Enable symbolic Hessian-vector product

[rzyu45]

In some solvers, we need the derivative

$$\frac{\partial }{\partial y}\left(J(y)z\right)=H(y)\otimes z$$

where the Hessian tensor

$$H(y)=\left(\frac{\partial \nabla g_i(y)^\mathrm{T}}{y_j}\right)_{ij}.$$

We can avoid calculating the Hessian tensor by first multiplying out the Jac blocks so that we have

$$J(y)z= \begin{bmatrix} \sum_iJ_{1i}z_i\\\ \sum_iJ_{2i}z_i\\\ \cdots\\\ \sum_iJ_{ni}z_i \end{bmatrix}$$

Then we can obtain $\frac{\partial }{\partial y}\left(J(y)z\right)$ by deriving derivatives with respect to the right hand side.

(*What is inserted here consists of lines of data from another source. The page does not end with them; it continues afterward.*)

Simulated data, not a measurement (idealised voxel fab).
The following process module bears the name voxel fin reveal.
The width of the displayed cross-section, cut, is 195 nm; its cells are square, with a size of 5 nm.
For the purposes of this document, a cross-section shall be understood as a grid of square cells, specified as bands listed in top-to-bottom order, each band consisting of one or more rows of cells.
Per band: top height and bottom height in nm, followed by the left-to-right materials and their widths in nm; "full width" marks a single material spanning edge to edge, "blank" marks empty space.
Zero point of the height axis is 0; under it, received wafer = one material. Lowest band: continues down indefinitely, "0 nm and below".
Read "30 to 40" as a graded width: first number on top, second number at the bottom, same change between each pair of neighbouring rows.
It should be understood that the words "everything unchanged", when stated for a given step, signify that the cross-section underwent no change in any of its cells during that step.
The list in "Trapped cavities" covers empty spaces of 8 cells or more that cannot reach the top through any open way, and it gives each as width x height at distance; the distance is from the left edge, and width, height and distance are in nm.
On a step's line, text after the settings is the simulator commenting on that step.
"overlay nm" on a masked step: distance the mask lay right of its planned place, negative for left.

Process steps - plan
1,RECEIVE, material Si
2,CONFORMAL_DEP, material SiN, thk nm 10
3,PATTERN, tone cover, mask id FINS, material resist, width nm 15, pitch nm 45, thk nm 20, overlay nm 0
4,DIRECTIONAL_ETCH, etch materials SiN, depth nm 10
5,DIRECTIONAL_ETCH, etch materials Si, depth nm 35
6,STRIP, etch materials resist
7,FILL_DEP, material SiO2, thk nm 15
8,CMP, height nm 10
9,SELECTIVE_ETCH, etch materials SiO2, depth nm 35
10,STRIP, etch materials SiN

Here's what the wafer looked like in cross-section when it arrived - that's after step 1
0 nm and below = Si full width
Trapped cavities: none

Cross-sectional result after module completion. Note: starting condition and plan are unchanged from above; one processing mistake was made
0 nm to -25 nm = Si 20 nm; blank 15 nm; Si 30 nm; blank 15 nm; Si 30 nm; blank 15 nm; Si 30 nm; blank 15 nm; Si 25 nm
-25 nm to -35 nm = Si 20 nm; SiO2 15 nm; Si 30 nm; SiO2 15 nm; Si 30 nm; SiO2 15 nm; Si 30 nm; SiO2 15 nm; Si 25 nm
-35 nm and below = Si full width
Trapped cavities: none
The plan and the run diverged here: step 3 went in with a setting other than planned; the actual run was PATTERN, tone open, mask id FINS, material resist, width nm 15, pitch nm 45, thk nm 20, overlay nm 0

With the new jac block class added in #76, the jac-vector product shall be divided into three categories:

1. if jac block is a matrix, then we have $J_{ij}$@ $z_i$;
2. if jac block is a diagonal matrix, then we have $\mathrm{diag}(J_{ij})$* $z_j$, where $\mathrm{diag}(J_{ij})$ is the vector of the diagonal entries of $J_{ij}$.
3. if jac block is a column vector, the we have $J_{ij}$* $z_j$.